The EU can lead on the Green New Deal - and we must be part of it
When Franklin Roosevelt entered the White House in 1933, the American economy was in ruins. The Great Depression had caused the unemployment rates to shoot up to nearly 25%, whilst the public debt-to-GDP ratio was surpassing all previous records. Income inequality at the start of the decade was also at levels the likes of which would not be seen again until the mid-2000s, with the richest 1% of the population owning nearly a quarter of the national wealth. A combination of financial collapse during the Great Crash and lack of social security, exacerbated by the natural disaster of the Dust Bowl, had contrived to create the longest-lasting and most wide-reaching depression the world has ever seen.
Roosevelt’s solution was the ‘New Deal’: a comprehensive political package that eventually came to encompass regulatory reform to prevent re-occurrence of such catastrophes, increased social assistance, and enormous public infrastructure projects. Such investments played a significant part in preparing the United States for the challenges of World War II, and the Democratic Party was still reaping the political benefits long after Roosevelt’s death in 1945.
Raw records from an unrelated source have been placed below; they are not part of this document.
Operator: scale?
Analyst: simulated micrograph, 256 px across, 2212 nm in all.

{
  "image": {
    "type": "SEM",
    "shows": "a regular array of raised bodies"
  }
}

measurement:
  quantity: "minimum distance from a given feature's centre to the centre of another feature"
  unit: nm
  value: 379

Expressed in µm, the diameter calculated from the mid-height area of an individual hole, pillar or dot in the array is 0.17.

Whilst the world economy today is far healthier than it was in 1933, the memory of the Great Recession of the last decade has yet to fade. Wealth inequality in the developed world is approaching similar levels to those seen before the Great Depression, with the Organisation for Economic Co-operation and Development (OECD) reporting that the poorest ten percent of the population now earn on average only one-ninth of the richest ten percent. Whilst unemployment is currently falling, long-term forecasts, especially in the blue-collar sectors of the economy, are rather more hazy.
Increasing automation is generally expected to remove rather than create jobs in developed nations - a 2013 study by the Oxford Martin schools suggested 47% of the jobs in the US economy are at risk. Alongside this lies the spectre of climate change – which is, and no doubt likely will continue to be in the foreseeable future, one of the greatest challenges our species has ever faced.
How do we move forward in this a world, replete with such socioeconomic and environmental challenges? The answer must lie in increased investment sustainable development, of the sort which benefits everyone in society without destroying the environment. Obviously reckless debt-fuelled growth is most certainly not a fitting solution. So what is? Well, political circles today are abuzz with the idea of a ‘Green New Deal’, a reinvention of Roosevelt’s nearly century-old idea in a form fit for the 21st century. Whilst the idea itself is not particularly new, recently it has been thrust into the spotlight in the United States by Alexandria Ocasio-Cortez, a first-term congresswoman from New York.
However, it is clear that the United States is not going to take the lead here, at least not under the current administration. Ocasio-Cortez’s motion was resoundingly defeated in the senate when presented earlier this year. Many have thus turned their hope to the European Union, which in recent months has passed a raft of environmental and infrastructure investment measures, including last month’s setting of a deadline for the phase-out of single use plastics and a €4bn investment programme focusing on energy sustainability, environmental management, and capital infrastructure. From a scientific point of view, it is especially pleasing to see not only funding for ‘tried and tested’ solutions, but also European investment in cutting edge research to tackle some of these challenges using new technologies. Some of the loudest cheers for such a European Green New Deal have come from surprising sources - the EU’s Brexit negotiator, Michel Barnier, somehow recently found the time to speak of the need to build a Green Europe as part of ‘an economy which serves everyone’.
So what? With the UK now scheduled to leave the EU at the end of October, it seems unlikely that we will be able to have as much input into the policy-making for our European Green New Deal as we might like. However, to imagine that we can ‘go it alone’ and come up with our own, independent programmes would be most unrealistic – and even if we could, it would be a grave mistake. For such an enormous undertaking to succeed, we must insist upon full UK participation in and regulatory alignment with EU environmental projects.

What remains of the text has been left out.